Moody brings up the popular reading of 300 as a three-cheer endorsement of the Bush Administration's many wars, a reading I've always felt the film itself rejects, perhaps inadvertently.
The popular reading is to think of Sparta as a stand-in for the U.S. (although I think it would be awfully hard to find 300 Americans with abs like that) since they are, um, white and a Democracy and, uh, slightly to the West of Persian and, um...I guess that's it...? And, in that reading, Persia is Whoever America Is Fighting, probably "The Terrorists," or "Arabs" or "The Middle East" or "Foreigners," depending on how xenophobic the particular viewer might be (or how xenophobic they want to believe the folks who made the movie are).

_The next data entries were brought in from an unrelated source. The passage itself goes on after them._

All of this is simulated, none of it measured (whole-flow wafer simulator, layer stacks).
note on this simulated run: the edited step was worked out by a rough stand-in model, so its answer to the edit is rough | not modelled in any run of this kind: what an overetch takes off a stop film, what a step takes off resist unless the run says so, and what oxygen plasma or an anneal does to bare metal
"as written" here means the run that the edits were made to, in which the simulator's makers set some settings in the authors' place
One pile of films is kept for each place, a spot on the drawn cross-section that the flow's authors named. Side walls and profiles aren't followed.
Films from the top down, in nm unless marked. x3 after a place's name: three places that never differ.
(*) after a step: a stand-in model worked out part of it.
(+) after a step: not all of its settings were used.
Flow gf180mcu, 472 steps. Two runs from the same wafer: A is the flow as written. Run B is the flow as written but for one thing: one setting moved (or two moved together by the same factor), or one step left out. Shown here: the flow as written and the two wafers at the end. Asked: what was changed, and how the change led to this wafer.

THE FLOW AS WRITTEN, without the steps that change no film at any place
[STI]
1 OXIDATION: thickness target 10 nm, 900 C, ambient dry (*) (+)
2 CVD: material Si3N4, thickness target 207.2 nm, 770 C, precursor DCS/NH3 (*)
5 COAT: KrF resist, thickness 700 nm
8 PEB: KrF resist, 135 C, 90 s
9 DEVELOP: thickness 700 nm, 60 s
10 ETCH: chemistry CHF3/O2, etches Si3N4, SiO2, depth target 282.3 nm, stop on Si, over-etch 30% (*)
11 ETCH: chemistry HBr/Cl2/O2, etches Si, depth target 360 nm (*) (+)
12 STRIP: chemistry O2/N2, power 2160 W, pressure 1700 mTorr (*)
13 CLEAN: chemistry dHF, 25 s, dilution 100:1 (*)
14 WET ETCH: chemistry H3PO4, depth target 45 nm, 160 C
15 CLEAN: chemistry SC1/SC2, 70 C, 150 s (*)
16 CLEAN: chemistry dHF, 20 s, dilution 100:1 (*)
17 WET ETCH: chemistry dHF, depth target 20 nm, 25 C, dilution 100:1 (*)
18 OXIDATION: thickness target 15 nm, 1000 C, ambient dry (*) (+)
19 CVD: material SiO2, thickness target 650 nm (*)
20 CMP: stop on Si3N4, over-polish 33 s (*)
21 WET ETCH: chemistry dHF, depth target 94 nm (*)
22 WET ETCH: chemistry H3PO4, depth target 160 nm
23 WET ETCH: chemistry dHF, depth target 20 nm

But the Spartans are the underdogs in that movie, defending their tiny nation-state against a vastly superior military force intent on invading and conquering it. It's hard to fit the U.S. in that Sparta-shaped space.
Whereas the Persian army seems a lot more equivalent to the United States, as they are a massive military power—the most powerful in the entire world—and are comprised of people and technology from all over the world. They are an empire, and they are invading a much smaller, weaker country's homeland.
The weirdest thing about reading Moody's piece for me, however, was seeing him use the word "cryptofascist" over and over again while talking about a post on Frank Miller's blog, where Miller had previously posted this drawing.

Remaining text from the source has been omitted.